Riccardo SACCENTI.  Debating Medieval Natural Law: A Survey.  Notre Dame, IN: University of Notre Dame, 2016.  Pp. xiv + 156.  $45.00 hc.  ISBN978-0-268-10040-7.  Reviewed by Benjamin J. BROWN, Lourdes University, Sylvania, OH 43560.

 

In Debating Medieval Natural Law Riccardo Saccenti provides just what the subtitle states, a survey of over 100 years of thought among the leading scholars of the medieval understanding of natural law and natural rights both in terms of ethics and legal-political theory.  This is truly both an overview and also a work of high-level scholarship, with 50 pages of notes for 80 pages of text, along with nearly twenty pages of bibliography.

Saccenti is not focused on staking out his own position among the complex of questions connected to the medieval concept of natural law and related ideas.  Instead he competently and systematically lays out the key points of debate among scholars and attempts to craft a narrative in which the lacunae of one assessment pave the way for an alternative view to develop, which in turn has its own pitfalls that lead to further alternative approaches.

The major issue that captures the book’s attention has to do with the differences in the medieval and modern eras and what role concepts of natural law and natural rights (ius naturale, lex naturalis) play the ethical-political theories of each period.  Was there “a long intellectual shift” over several centuries, or was there a point at which the modern concept of natural law broke from the medieval?  If there was a break, then when, why and how did it occur?  If there’s a continuity and/or only gradual transformation, then what are the points of continuity and growth and how much have concepts actually changed?

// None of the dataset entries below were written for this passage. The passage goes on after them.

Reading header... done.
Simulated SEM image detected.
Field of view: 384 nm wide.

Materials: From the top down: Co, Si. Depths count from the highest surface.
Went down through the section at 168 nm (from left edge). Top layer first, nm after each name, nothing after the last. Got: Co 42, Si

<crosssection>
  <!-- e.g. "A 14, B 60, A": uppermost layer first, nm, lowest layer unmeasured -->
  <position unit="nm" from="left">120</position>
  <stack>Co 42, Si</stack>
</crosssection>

Some scholars (e.g., Michael Villey) have argued that figures like Thomas Aquinas mark a culminating point of a previous development which was unraveled or at least vastly changed as we moved into the modern era.  In this account, Aquinas and other medievals had a strongly objective view of ius natruale and did not use the term for subjective, individual human rights; William of Ockham is the thinker who first does this in his philosophy in general and in the way that he starts to use ius, paving the way for the modern definition of right and legal positivism.  Others (e.g., Francis Oakley and Richard Tuck) would emphasize that Ockham’s whole era, especially conciliarism, more than Ockham alone, marks the break with the medieval, or even that there are a series of breaks and new emphases, presenting a picture of gradual change.

Still others (e.g., John Finnis) would see both meanings, the subjective and the objective present already in Aquinas, Gratian, and others before them; in this account, the change is more a matter of development and/or teasing out the implications of what is already present in medieval thought.  Scholars such as Cary Nederman argue that use of the same words even in similar ways is insufficient to show continuity, and that the whole historical-political context must be considered, with the result that Ockham’s use of ius natural is vastly different from Grotius’, for example.  Others contend that the metaphysics of various thinkers as well as their historical context also plays a significant role in their accounts of natural law and natural rights.

Central to this whole debate is the question of what exactly constitutes “modernity” as opposed to “medieval.”  Is it a difference in metaphysical views, in political structures, in ideas about law and rights, in growing secularization, or an interrelation of multiple factors?  Saccenti skillfully explains the key concepts and their interrelations as he leads the reader through the complex history of the debates.

In the fifth chapter and the following conclusion, Saccenti offers something his own analysis of the situation, which draws partially on all the scholars he had examined earlier.  He emphasizes the importance of historical context for understanding concepts as well as philosophical analysis.  There is a metaphysics that grounds the various ideas, and the metaphysics changes over time.  Conceptions of natural law change in tandem with changes in political context and metaphysical/theological outlook while also partly driving or cementing those changes.  He seems to suggest in the end that the major shift in the meaning of ius naturale is not in whether it is used objectively or subjectively, or legally or morally; the medievals do all of that, though not with those categories.  Rather the significant change is in the concept of nature itself, which undergoes something of a crisis in the thirteenth century debates on Aristotle that is not concluded until the rise of modern science.

As a book that specializes, it is not for everyone, but it will be very much appreciated by those with the appropriate background and interest.  While it could be more clear and definite at times, especially in its conclusions, it aptly depicts the major issues regarding the medieval concepts of natural law and natural rights in relation to the modern world.  The index is also helpful, and the bibliography and notes invaluable for anyone in the field.